The great thing about America’s shale oil and gas revolution is that new shale plays keep popping up from time to time.
Currently, the two hottest shale plays are arguably North Dakota’s Bakken and Texas’ Eagle Ford. These oil-rich formations are especially attractive because the price of oil is high, providing producers with a major incentive to keep drilling.
But there’s a downside to these plays. Because they’ve already proved their mettle and boast at least a few years of very impressive production history, land lease prices and production costs are sky high. That’s why energy companies continue to search for the next big resource play, hoping to establish a substantial acreage position while the land is cheap and competitors few and far between.
A case in point is the Utica, an emerging shale play that spans several states, though the majority of drilling activity so far has been focused in Ohio. Initial assessments suggest that the Utica’s resource potential could be on par with that of the Eagle Ford.

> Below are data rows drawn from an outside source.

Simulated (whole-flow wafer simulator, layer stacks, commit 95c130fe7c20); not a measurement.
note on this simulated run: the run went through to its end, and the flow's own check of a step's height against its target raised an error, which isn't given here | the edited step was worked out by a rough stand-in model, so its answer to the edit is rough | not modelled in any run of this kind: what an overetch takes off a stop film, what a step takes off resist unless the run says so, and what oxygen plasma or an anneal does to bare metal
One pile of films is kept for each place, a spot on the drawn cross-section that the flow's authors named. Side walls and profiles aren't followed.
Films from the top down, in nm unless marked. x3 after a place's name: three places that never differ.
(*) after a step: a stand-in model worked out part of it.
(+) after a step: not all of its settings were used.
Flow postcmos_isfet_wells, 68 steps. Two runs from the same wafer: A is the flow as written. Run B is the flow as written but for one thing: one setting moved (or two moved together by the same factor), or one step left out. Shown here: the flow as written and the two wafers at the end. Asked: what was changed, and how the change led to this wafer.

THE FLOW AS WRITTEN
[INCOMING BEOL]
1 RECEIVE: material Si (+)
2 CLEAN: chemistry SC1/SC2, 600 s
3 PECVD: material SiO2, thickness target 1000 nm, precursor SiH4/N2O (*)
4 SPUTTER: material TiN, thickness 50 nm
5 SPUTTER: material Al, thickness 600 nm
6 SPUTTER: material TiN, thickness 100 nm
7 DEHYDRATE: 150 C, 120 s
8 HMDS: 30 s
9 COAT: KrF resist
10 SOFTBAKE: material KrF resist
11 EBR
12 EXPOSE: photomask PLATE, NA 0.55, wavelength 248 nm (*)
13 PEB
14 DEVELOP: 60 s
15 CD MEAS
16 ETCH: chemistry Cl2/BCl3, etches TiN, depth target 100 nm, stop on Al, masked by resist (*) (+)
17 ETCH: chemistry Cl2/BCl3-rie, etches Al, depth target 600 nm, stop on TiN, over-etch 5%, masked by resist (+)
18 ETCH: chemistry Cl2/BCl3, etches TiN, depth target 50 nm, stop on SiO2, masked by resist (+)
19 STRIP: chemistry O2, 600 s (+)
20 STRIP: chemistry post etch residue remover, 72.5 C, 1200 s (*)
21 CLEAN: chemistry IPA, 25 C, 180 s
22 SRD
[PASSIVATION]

Based on encouraging initial test well results, several energy companies have expressed enthusiasm about the Utica’s prospects. Let’s look at three major ones.
Chesapeake Energy Corporation (CHK) (NYSE:CHK)
First up is Chesapeake Energy Corporation (CHK). After discovering the Utica in 2010, Chesapeake Energy Corporation (CHK) remains one of the most active operators in the play. As it stands, it is the largest leasehold owner, boasting approximately 1 million net acres. To date, it has drilled a total of 184 wells in the play, of which 45 are currently producing.
Chesapeake Energy Corporation (CHK)’s well results so far have been quite impressive, with several of its wells reporting daily production rates in excess of 350 bbls of oil per day. Two recent well completions in the company’s core drilling area in Carroll County, Ohio — the 8H Houyouse “15-13-5” and 8H White “17-13-5” — posted rates of 465 bbls and 390 bbls of crude oil per day, respectively.
Though the company was initially very bullish about the play’s oil potential, it has since scaled back its expectations. It even recently announced that it no longer views the Utica as central to meeting its oil production growth target for the year, though it remains optimistic about the play’s dry gas and gas liquids potential.
Going forward, it will be focusing its drilling efforts primarily in the wet gas window of the play inside of its joint venture with TOTAL S.A. (ADR) (NYSE:TOT), where it commands 450,000 net acres. Within this area, the company is projecting expected ultimate recoveries of five to 10 bcfe.